Healthy and Organic Life with BIOCA

Bioca Co., Ltd.
Manager of Public Relations / Import Division

Q: How did Bioca get started as a company specializing on organic foods?

When Bioca was founded in 1996, we took notice of organic foods that were popular in the West. We started a company specializing on organic foods, getting a head start in the market. At the time, the organic JAS standard did not exist and we only handled imported products that were certified outside of Japan. The Japanese organic JAS certification began in 2000 and our company was certified as organic JAS importer in 2001 and organic JAS producer in 2009.

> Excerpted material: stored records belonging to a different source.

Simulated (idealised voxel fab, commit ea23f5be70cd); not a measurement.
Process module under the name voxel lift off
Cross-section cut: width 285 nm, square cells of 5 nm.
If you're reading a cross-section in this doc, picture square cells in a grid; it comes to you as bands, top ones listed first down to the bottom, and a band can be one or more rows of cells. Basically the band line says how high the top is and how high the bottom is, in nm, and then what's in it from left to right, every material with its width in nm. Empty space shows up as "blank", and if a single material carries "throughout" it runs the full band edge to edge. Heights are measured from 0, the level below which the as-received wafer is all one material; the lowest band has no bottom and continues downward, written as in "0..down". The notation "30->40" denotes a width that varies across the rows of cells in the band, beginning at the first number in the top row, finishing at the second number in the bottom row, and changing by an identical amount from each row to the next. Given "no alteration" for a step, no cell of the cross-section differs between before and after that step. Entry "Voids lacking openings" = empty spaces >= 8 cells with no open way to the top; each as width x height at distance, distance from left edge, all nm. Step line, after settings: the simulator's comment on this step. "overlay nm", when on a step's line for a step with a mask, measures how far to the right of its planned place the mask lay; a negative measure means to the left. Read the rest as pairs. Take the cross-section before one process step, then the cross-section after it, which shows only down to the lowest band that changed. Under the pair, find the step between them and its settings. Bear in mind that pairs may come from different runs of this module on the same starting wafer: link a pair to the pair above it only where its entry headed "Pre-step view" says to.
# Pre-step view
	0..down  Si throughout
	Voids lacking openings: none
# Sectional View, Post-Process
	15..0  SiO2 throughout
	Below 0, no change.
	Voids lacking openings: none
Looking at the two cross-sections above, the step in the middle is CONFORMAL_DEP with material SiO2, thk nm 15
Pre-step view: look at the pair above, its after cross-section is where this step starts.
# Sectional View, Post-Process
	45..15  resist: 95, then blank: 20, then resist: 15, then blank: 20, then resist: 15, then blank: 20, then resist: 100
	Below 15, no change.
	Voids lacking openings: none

Q: What are your main products?

We directly import organic lemon juice, organic extra virgin olive oil, organic balsamic vinegar, and organic pasta. Products supplied from domestic importers are organic sugar and organic brown sugar. Three types of organic sauce and four types of organic dressings are produced domestically in our factory. Lemon juice and olive oil account for 60-70% of the total sales. We also have private labels and gift products.

  Miso and Chesnut Sauce        Tomato Olive Dressing    Non-oil Dressing "Salad and Picles"

Q: Where are your products mainly distributed?

After our products are shipped to domestic wholesalers, they are distributed to supermarkets, department stores, organic specialty stores, and online stores across Japan. We also directly sell our products to retailers, individuals, restaurants, and food manufacturers.

Q: It seems like Bioca pays a lot of attention to “organic JAS standard.” What’s the importance of this standard in Japan?

Organic JAS standard is currently the only certification for organic foods in Japan. Customers looking for organic products will always look for this mark. When a product has an organic JAS mark, it means that it meets many standards, pesticide-free, additive-free, and non-GMO. The Japanese organic JAS standard is less strict than the EU standard, but all products we import also meet the EU standard. Generally speaking, it is possible for us to handle organic products with non-Japanese certifications as long as they meet the same standards as organic JAS, but we ask the companies to register for organic JAS certification.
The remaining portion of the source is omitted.